Giving a new impetus to the movement for UN Security Council reforms, US President Joe Biden will consult with other leaders during the General Assembly's upcoming high-level session to "forge a consensus" on expanding the Council, according to Washington's Permanent Representative Linda Thomas-Greenfield.
"We should forge consensus around sensible and credible proposals to expand the Security Council's membership," she said while addressing the Future of the UN in San Francisco on Thursday.
"During this month's General Assembly, President Biden, Secretary (of State Antony) Blinken, and I plan to consult broadly on our individual and collective responsibilities under the UN Charter, including critical questions around reform of the Security Council and other UN organs," she said.
"You can expect to hear more from us on this issue."
Prime Minister Narendra Modi will not be at the General Assembly's annual high-level meeting that starts on September 20, instead External Affairs Minister S. Jaishankar will represent India.
"The Security Council should also better reflect the current global realities and incorporate more geographically diverse perspectives," Thomas-Greenfield said.
The basic structure of the Security Council goes back to the geopolitics of 1945 when the five countries that had won World War II -- China (then represented by what became the leadership of Taiwan), France, the UK, the US and the Soviet Union (now succeeded by Russia) -- assumed veto-wielding permanent membership.
"We should not defend an unsustainable and outdated status quo. Instead, we must demonstrate flexibility and willingness to compromise in the name of greater credibility and legitimacy," she said emphasising the need for reforms.
The US has supported India's quest for a permanent seat in the Security Council and despite Washington's misgivings over New Delhi's neutrality over Russia's invasion of Ukraine, there is no discernible change in Washington's stance.
Thomas-Greenfield said that as a permanent member, the US "will enhance cooperation, inclusivity, and transparency".

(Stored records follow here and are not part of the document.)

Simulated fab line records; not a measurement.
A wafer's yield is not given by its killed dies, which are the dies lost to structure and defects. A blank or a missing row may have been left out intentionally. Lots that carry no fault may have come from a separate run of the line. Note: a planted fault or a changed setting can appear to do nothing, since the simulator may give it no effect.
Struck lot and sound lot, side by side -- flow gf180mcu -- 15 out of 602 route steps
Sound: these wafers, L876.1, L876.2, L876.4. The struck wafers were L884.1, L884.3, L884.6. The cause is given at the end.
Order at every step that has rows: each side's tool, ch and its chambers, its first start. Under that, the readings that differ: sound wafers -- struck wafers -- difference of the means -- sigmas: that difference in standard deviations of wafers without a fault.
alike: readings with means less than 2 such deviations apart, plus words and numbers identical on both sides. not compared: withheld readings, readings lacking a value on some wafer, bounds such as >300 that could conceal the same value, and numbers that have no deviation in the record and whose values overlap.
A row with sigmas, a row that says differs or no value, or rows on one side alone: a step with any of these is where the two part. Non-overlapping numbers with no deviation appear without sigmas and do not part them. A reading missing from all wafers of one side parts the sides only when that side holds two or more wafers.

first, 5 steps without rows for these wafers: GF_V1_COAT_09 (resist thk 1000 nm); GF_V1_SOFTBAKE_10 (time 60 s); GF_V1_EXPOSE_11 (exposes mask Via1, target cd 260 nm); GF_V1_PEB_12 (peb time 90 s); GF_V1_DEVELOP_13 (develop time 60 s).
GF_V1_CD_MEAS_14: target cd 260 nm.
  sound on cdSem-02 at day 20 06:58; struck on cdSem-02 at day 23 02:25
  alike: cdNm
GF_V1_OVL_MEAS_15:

Since the Security Council got its mandate from the total membership of the UN and acts on its behalf, its "members should engage frequently and substantively with the General Assembly, with UN bodies, with relevant regional groups, and with a cross-section of UN Member States", she added.
The efforts to reform the Security Council have been blocked by a small group of countries, who have blocked it from even adopting a negotiating text on which the negotiations can go forward.